Equilibrium: In the final fight scenes, Preston is surrounded by six elite mooks and takes them down in about five seconds flat. There follows a duel with The Dragon ... well, kind of, since, in defiance of the trope, The Dragon, who fought Preston to a draw in a sparring match earlier in the movie, is taken down with three invisibly fast swipes, the last one of which ends with The Dragon's face getting sliced off. And then comes the Big Bad, who has more ninjutsu than any of his men combined, and who matches him gun for gun in the movie's final duel.
The trope is played straight in any of The Karate Kid movies whenever Mr Miyagi gets involved in a fight. Three, four guys, one big Caucasian guy ... doesn't matter. Old guy always wins.
Aragorn in The Lord of the Rings films faces dozens of orcs at a time throughout his adventures. The only time he seems to be having any difficulty is fighting one-on-one with the Uruk-hai leader and the troll.
A single troll was giving the entire group of heroes a hard fight in The Fellowship Of The Ring in a rare heroes vs. villain example.
When Optimus Prime fights Megatron in Mission City during Transformers, he gets his ass beat. When he fights the upgraded Megatron, Starscream and Grindor at the same time in a forest during Revenge of the Fallen, he holds up pretty well and even manages to kill Grindor, and take off Starscream's arm in the process. It's implied that Optimus held back in the first since there were bystanders, whereas he could cut loose in the sequel, proven in the forest battle where Optimus revealed he has two swords. In a real world justification, ILM wasn't too sure about the CG effects in the first film, so they kept the robots in the background. They went into the sequel knowing the CG was viable. Also, Optimus lost the second fight, fatally, when Megatron snuck up on him while he was finishing off Grindor.
Ash only fights one deadite at a time in the first two films. He ends up getting thrown into a lot of shelves when facing a single one. But once he has to fight a whole army of deadites in Army of Darkness, he conveniently gets a sword and starts slashing them up left and right.
He also took a serious level in badass near the end of Evil Dead 2. As can be seen in the theatrical ending to Army of Darkness, single deadites aren't much a problem for him anymore either.
In Dawn of the Dead (1978), Roger and Peter frequently punch out and knock back zombies with ease when facing them all at once. And then a lone zombie "disguised" as a mannequin catches Roger off guard and has to be dispatched without any ease at all.
In Face/Off it seems that all FBI agents, cops, security staff, and special agents are inept at facing off against Castor Troy. In just the opening shootout, Castor offs FBI agents single handedly with just two pistols (and at one point a shotgun he takes from a dead SWAT officer) until Sean Archer has a chance to face him one on one (for some reason the dozens of other agents stay out of the action - but then again, Archer's pursuit of Castor is more or less driven by personal issues). Castor reduces these agents to mere red shirts all throughout the film, when in reality said agents should be much better trained to have the upper hand in a gunfight. Not even the SWAT teams are immune as many of the agents shot dead during the shootout at Dietrich's loft are wearing paramilitary gear and submachine guns. Seriously, the Los Angeles FBI field office has to be running short of men to adequately staff it by the end of the movie.
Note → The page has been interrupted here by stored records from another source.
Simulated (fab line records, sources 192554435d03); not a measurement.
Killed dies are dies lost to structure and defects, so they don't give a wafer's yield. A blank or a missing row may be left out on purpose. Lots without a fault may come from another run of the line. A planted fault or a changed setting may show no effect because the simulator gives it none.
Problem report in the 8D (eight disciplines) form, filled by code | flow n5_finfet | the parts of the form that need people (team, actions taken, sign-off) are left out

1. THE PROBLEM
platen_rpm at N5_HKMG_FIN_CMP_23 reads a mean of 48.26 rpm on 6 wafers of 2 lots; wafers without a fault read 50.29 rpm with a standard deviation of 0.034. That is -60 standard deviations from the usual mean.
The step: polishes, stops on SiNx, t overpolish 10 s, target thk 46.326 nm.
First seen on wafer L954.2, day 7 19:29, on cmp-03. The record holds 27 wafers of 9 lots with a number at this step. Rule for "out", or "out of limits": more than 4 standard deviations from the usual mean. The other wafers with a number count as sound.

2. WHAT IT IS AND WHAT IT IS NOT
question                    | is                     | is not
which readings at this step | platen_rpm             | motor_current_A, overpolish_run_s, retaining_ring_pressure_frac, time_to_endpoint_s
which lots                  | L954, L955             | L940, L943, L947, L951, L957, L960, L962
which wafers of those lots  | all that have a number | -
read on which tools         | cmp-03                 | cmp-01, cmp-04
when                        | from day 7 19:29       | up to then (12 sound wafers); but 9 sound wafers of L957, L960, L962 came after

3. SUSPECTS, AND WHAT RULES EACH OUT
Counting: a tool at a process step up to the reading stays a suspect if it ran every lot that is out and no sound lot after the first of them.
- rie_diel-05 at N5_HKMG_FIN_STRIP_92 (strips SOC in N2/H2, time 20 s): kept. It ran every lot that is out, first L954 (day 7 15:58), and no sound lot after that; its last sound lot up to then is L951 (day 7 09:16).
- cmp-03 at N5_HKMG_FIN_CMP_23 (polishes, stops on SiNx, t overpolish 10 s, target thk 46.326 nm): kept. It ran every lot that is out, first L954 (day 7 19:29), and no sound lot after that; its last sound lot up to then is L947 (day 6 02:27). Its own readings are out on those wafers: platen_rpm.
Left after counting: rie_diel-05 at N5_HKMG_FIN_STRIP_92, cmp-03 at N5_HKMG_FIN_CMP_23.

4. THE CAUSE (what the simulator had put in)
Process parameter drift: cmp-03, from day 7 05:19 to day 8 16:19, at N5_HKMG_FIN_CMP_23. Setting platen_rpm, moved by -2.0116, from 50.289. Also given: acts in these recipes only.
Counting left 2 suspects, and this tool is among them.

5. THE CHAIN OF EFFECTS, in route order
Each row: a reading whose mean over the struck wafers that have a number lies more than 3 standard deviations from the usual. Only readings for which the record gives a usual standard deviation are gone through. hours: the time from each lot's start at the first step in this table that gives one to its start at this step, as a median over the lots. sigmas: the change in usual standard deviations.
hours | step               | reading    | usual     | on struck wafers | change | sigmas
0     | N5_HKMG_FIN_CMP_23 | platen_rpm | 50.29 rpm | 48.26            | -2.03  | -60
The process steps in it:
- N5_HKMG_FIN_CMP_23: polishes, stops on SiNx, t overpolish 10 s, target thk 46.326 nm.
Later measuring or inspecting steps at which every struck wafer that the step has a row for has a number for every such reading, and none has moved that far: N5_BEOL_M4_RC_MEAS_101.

In Pirates of the Caribbean: At World's End, toward the end when the pirates find themselves outnumbered and outgunned and standing off against the East India Company's hundreds strong fleet it turns out that the EIC only bothered to send one ship into combat — Davy Jones's ship. The rest stood back and didn't bother joining in the battle. Of course, it kinda makes sense to send an extremely powerful and essentially immortal ship to do battle with a single pirate ship, especially if you can take the other ships alive when they surrender. saves lives, saves money, and it's just good business.
Any Bruce Lee movie, where he's outnumbered 80:1; and when they use weapons, he whips out his nunchucks to do things the lazy way.
Ninja Assassin plays with this trope a bit. Raizo needs about 2 minutes work to down the lone ninja sent to kill Mika, but when faced with dozens later, he mows through them as though they were blades of grass.
13 Assassins both justifiably invokes and averts this trope. The thirteen are almost all skilled samurai, who have either participated in real duels and battles or have been trained by those who have, whereas 99% of the small army they must face have no real experience. The outcome - they kill everyone, but nearly all of the group dies.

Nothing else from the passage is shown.